Video report by ITV News Correspondent Daniel Hewitt
Every day during term-time, 1.1 million children receive a free school meal.
That is 1.1 million "disadvantaged children" the government recognises as needing one hot meal a day, paid for by the state, because of their family's low income.
When the school terms ends, so do the free school meals, but nothing else changes - family incomes remains low, and their children still need feeding.
As one teacher put it to us, "there's some kids whose only proper meal in a day is their free school meal, and I'm not sure what they do during the school holiday."
Well the answer is, they rely on charity and chance.
This year the government offered £9 million to 11 organisations to provide food and activities during the summer holidays.
That £9 million will reach 50,000 children.
For the rest, it's pot luck. At least a million children will spend the six weeks holiday relying on volunteers, charity workers, stretched councils, and, as we reported on ITV News, the generosity of strangers to eat.
Some areas provide a lot, other areas less so.
For parents, it can be the longest six weeks of the year. The government knows their income struggles to stretch to give their children enough food when they're at school - so what do they think happens when they're not?
At New Parks Adventure Playground in Leicester, I met mum Sarah Allden.
She takes her 8-year old daughter Nayley and ten-year old son Sam to the community hub every day during the holidays because they provide hot food, fruit and a drink.
Sarah tells me during the six-week holidays she lives "day by day".
"You've got to work out your budget, how you're going to find this extra money, because the money you've living on obviously is covering everything else, bills and what not.
"You're literally left with pence basically and you can't survive like that. I can imagine a lot of children who are not visiting places like this are suffering in silence and for me it's heartbreaking."
But "places like this" are not funded by the government.
Last year New Parks got a little bit of money from the Department for Education, but this year it was taken away.
Leicester City Council stepped in and took £30,000 from it's reserves to fund this and other summer clubs to ensure children could get at least one meal a day like they do when at school.
But that isn't enough, in Leicester they had to ask the public for donations, crowdfunding £5000.
ITV News has learned summer clubs in Birkenhead, Barnsley, Bristol, Coventry, Derbyshire and South Shields have done the same.
I don't think it can be stressed enough that these children are recognised by the state as being in need - and yet when the school holidays arrive, the state all but disappears until September.
It doesn't give councils extra money to help, it doesn't increase family benefits.
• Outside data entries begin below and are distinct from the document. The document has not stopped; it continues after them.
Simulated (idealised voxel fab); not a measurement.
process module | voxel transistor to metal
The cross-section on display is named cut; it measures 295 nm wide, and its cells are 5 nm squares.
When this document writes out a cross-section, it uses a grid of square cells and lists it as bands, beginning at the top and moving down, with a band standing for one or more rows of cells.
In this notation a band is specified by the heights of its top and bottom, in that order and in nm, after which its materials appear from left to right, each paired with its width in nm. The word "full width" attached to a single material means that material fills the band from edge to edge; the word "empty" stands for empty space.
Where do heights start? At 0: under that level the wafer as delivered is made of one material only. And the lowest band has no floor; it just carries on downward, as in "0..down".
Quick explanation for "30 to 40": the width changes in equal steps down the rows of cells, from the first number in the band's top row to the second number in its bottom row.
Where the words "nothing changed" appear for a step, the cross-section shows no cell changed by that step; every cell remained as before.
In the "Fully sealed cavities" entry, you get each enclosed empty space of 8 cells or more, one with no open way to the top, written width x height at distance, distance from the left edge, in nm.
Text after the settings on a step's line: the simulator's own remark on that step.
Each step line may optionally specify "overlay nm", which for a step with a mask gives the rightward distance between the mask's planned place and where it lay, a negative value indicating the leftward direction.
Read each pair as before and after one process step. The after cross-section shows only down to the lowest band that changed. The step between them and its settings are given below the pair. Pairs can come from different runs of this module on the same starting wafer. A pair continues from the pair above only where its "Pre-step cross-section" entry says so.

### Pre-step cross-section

The Department for Education more than quadrupled it's holiday hunger funding from 2018, and described its programme as "a pilot" to "test" the most "cost-effective way" of intervening in the future.
There is no doubt ensuring children are fed during the holidays will be expensive.
It's very difficult to get an exact figure from the DfE on how much free school meals cost annually, but we're told it's £2.30 per child, per day.
On those sums, we're looking at approximately £76m to ensure 1.1 million children receive a hot meal during the summer holidays.
Now this doesn't consider the children who don't receive a free school meal.
The Children Society say there are a further one million children living in poverty who don't qualify.
Poverty figures are often disputed, and that is an debate for another article.
What is indisputable however is the 1.1 million children who are fed by the state during some parts of the years but left to go without during the holidays.
Their hunger doesn't go away, and neither is this problem.
How much longer can children rely on charity and chance to eat?